I have been blessed with a lot of laughter in my life, but seldom have I laughed so much as I did this weekend. At one point, when I was in my kitchen and everyone else was on the back deck, I just paused and listened to the laughter pouring through the open window. I felt such joy and satisfaction listening to that.

The night before all were to arrive, I was a bit worried. We had last been all together so long ago, I wondered if the chemistry wouldn’t be there. Would there be long, uncomfortable silences? Would we, a group that had been so close-knit in graduate school, find that we had drifted apart? It took no time after everyone’s arrival to realize that all was well. I mentioned to one of my classmates that I had had these concerns. He turned to me and said in his typically thoughtful, wise way, “Josh, how could it be any other way for a group of people who care so much about each other?” Notice that he said “care,” not “cared.”

These were my people, my dear friends, people I had spent a lot of wonderful and hard times with. We had gone through something intense and challenging together, and we had shared joy and sadness, devastating tragedy, complete triumphs, and a hell of a lot of laughter. We had picked each other up, dusted each other off, cheered each other on, challenged each other to feel and think more deeply, cried on each other’s shoulders, gotten each other out of scrapes, and supported each other through crises. We learned to be professional listeners together, and we listened a lot to each other. It is a remarkably healing and satisfying thing to be heard and feel known.

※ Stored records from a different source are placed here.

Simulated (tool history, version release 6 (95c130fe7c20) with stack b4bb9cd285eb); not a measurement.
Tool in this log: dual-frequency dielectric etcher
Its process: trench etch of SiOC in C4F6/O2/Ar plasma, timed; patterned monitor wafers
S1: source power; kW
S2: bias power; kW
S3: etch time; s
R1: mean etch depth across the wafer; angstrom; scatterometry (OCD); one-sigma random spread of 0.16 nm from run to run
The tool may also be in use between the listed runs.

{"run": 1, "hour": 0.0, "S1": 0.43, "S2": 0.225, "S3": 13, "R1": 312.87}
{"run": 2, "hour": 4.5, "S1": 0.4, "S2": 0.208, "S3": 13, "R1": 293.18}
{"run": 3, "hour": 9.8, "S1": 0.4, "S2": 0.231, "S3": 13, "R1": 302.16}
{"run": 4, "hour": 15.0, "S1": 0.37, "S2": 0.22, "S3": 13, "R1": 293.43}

This weekend served as yet another recent reminder that I, once a practicing psychologist and now a lawyer, prefer the company of psychologists to that of lawyers. That’s not to say that all lawyers are bad company or that all psychologists are good. But as a general matter, there is a meanness that lurks just below the surface at best in law and a kindness that is readily apparent in psychology. Or perhaps I should be more direct: as a general matter, there is a meanness that comes all too easily to many lawyers and a kindness that is wonderfully accessible to psychologists. Even if you go into law to help people, sometimes the way that you have to help them is by being brutal and ruthless. I know too many people who describe that as “fun.” I’m fed up with them.

I am grateful to my psychology classmates for making the journey to Ann Arbor for our reunion. Those doctors were just what the doctor ordered.